Divorce entails making the money that supported one household, support two households in the future. Knowing exactly what you spend and what you anticipate spending in the future is important to determine what you will need to sustain your lifestyle after divorce. Your budget should include all mortgage and debt payments, anticipated taxes, home maintenance, personal and household spending such as groceries, clothing, laundry, health care, insurance, attorney fees, education and entertainment spending. Your budget will show you whether you can sustain your current lifestyle or will need to increase your income or decrease spending in the future.
What you own jointly and what is your individually
If you live in a community property state1, all marital property will be divided 50-50 according to the court unless agreed to otherwise by the divorcing spouses. If you live in an equitable distribution state, marital property will be divided between spouses in a way that is equitable, or fair. The court decides what’s fair based on a set of factors that take into account the length of the marriage, each spouse’s financial situation, what each of you contributed to the marriage and what each spouse will need to move forward after divorce.
So, it is important in both community property and equitable distribution divorces to have a correct assessment of what is owned jointly and what is owned separately. For example, homes, inheritances, pensions, retirement accounts, jewelry, art and collectibles.
For most couples, their home will be their largest asset. You will need to agree who will retain the marital home, or whether it needs to be sold and the proceeds used as part of the divorce settlement. Working with a Certified Financial Planner™ (CFP) or Certified Divorce Financial Analyst™ (CDFA™) will help you determine how best to split assets. Keeping the house may be your desire, but, factoring in whether you will be able to afford the mortgage, taxes and maintenance going forward in addition to your day to day living expenses, needs to be considered.
Equally important to determining which assets are yours and which assets you desire, is understanding your debts (credit card debt, vehicle loans, mortgage, student loan, etc.). Document the outstanding balances, monthly payments, and interest rates for any debts you have. In community property states any debts incurred during marriage are presumed to be owed by both spouses and must also be divided in a divorce. In an equitable distribution state, marital debt will be divided between spouses in a way that is equitable, or fair. Generally, one is only liable for their spouse’s debts if the obligation is in both names.

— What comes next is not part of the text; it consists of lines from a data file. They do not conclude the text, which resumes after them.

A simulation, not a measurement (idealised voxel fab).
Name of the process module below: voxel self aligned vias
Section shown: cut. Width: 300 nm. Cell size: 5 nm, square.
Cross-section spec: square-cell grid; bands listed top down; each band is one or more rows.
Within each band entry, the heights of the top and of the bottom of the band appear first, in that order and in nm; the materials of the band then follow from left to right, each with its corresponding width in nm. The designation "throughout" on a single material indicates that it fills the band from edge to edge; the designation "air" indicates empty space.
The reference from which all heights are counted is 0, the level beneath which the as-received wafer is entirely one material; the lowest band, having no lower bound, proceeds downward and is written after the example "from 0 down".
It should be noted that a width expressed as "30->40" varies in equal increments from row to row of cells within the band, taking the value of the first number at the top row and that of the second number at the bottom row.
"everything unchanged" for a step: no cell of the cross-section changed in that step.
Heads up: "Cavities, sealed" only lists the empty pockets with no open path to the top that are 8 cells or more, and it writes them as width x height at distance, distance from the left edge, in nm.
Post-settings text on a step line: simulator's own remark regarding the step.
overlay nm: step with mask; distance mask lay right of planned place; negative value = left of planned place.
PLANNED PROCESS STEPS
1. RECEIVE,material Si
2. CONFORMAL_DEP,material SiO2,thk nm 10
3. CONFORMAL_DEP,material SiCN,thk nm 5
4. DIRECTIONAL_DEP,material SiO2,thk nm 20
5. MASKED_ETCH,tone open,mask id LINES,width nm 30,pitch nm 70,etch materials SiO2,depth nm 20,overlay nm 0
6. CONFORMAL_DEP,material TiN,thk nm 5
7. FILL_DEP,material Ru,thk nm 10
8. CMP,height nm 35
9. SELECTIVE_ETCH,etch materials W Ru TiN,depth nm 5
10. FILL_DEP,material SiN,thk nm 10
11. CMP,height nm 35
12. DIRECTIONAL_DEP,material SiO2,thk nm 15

When children are involved in a divorce, custody agreements will have to be worked out between the spouses. Equally important is the child support. You will need to consider future expenses and how they will be divided. You will need to consider tuition, room, board and travel for school and college, music or dance lessons, sports activities, summer camp, semester abroad programs, travel costs if the parents (or other close relatives such as grandparents) don’t live in the same area, cars or other transportation, tutors, clothing for special events, and any other expenses that go beyond the basics. It is also important that both spouses have copies of birth certificates, health and immunization records and Social Security cards.
Review your insurance coverage – life, disability, health care, long-term care, home, and vehicle – to make sure they are all adequate to cover your new needs. Remove your soon to be ex-spouse as a beneficiary on all policies. If you will be receiving marital support, child support, or pension payments from your spouse, make sure there is life insurance on your spouse, in case your spouse passes away before fulfilling their obligations to you. And, make sure you are named as the beneficiary of the life insurance policy. Disability insurance is also important in the event the spouse paying marital and child support becomes disabled and is unable to work to meet the agreed upon obligations. If you are not working, private health insurance after COBRA expires will be required and the costs needs to be factored into the divorce stipulation.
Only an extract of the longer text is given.